Node localization in ad-hoc networks have emerging applications in homeland security, law enforcement, defense command and control, emergency services, and traffic alert. These systems promise to considerably reduce the society’s vulnerabilities to catastrophic events and improve the quality of life. Typical examples include emergency 911 (E911) (Mayorga, C.L.F. et al. 2007), tracking a fire fighter (Ingram, S.J. et al. 2004), battlefield command and control (Venkatesh, S. et al. 2008), vehicle safety, etc. These techniques also help to enhance wireless routing (Stojmenovic, I. 2002), (Karimi, H.A. et al. 2001) and resource allocation (Haddad, E. C. et al. 2003) performance in ad-hoc networks.

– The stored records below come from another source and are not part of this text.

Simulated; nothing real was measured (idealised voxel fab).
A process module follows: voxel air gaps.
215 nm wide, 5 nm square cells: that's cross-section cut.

In E911, the cell phone starting an emergency call is localized with an error that is in the order of 100 meters (for 95 percent of calls). In a building on fire, it is hard for fire fighters to find their position and their way out. While if fire fighters’ 3-dimentional (3-D) position can be tracked by commander or fire fighters themselves, then they can make their way out by themselves or under the commander’s guidance. In battlefield, soldiers’ position information allows commanders to maintain central command procedure. In addition, it allows them to monitor the health of soldiers, and provide support in emergency situations.

Accordingly, many localization methods have been proposed. Examples include GPS (global positioning system) plus communication (Karimi, H.A. et al. 2001), received signal strength indication (RSSI) (Bulusu, N. et al. 2000), (Konrad L. et al. 2005), time-of-arrival (TOA) fusion (Goud, P. et al. 1991), time difference-of-arrival (TDOA) fusion (Gillette, M. D. et al. 2008), direction-of-arrival (DOA) fusion (Girod, L. et al. 2006), (Niculescu, D. et al. 2003), joint TOA-DOA estimation (Tong, H. et al. 2007), and multi-node TOA-DOA fusion (Wang, Z. et al. 2009), etc.

In all of these systems, usually two types of nodes are available: (1) Target nodes which their position should be found, and (2) Base nodes which enable finding the position of target nodes. In some techniques, such as RSSI, target nodes’ position is calculated by themselves and can be reported to base nodes. In some techniques such as TOA fusion and joint DOA-TOA estimation, base nodes are in charge of finding the position of target nodes. These systems are usually categorized as active remote positioning system, because target nodes actively contribute in the process of remote positioning.

RSSI incorporates the signal strength of multiple beacon-signals generated by base nodes at the target node. Here, the base nodes are also called anchor nodes as their positions are assumed known. Two RSSI localization approaches have been proposed: (a) based on the communication of the anchor nodes and target nodes: If a target node communicates with an anchor node, then the target node would be in the coverage area of the anchor node. When the target node communicates with multiple anchor-nodes, the target node is localized at the centroid (Bulusu, N. et al. 2000) or weighted centroid (Shen, X. et al. 2005) of these anchor-nodes with respect to a reference point; and (b) based on mapping the measured signal strength set (signature) into a premade received signal strength map of the environment (Konrad L. et al. 2005). Here, the environment should be perfectly known, and a signal strength map should be available.

Techniques that are based on range measurement consist of two categories: (a) those that measure the distances between target node and base nodes to determine multiple circles with their center at base nodes via TOA estimation (Goud, P. et al. 1991). In this case, the target node is localized at the crossing point of these circles; and (b) those that are based on measuring the range differences between pairs of base nodes and the target node (TDOA) to determine multiple hyperbolas with focal points at the two base nodes (Gillette, M. D. et al. 2008). The target node is localized at the crossing point of multiple hyperbolas.

Key Terms in this Chapter

RSSI: Received signal strength indication.

NLOS Identification: Identifying the data (e.g., TOA, DOA) is captured through LOS or NLOS wireless channel.

TOA Fusion: Processing TOA (range) information to localize target node.

NLOS Localization: Localizing target node directly using NLOS measurements without severe NLOS error.

Multidimensional Scaling: Finding nodes’ relative position in a system with single kind of measurement, e.g., range measurement, in which no base node is needed.

DOA Fusion: Processing DOA (angle) information to localize target node.

Multi-Node TOA-DOA Fusion: Localizing target node by processing multiple range (TOA) and angle (DOA) information.

Node Localization: Finding node position in a coordinate or a system.

NLOS Mitigation: Mitigating the severe localization error generated by the data achieved through NLOS channel.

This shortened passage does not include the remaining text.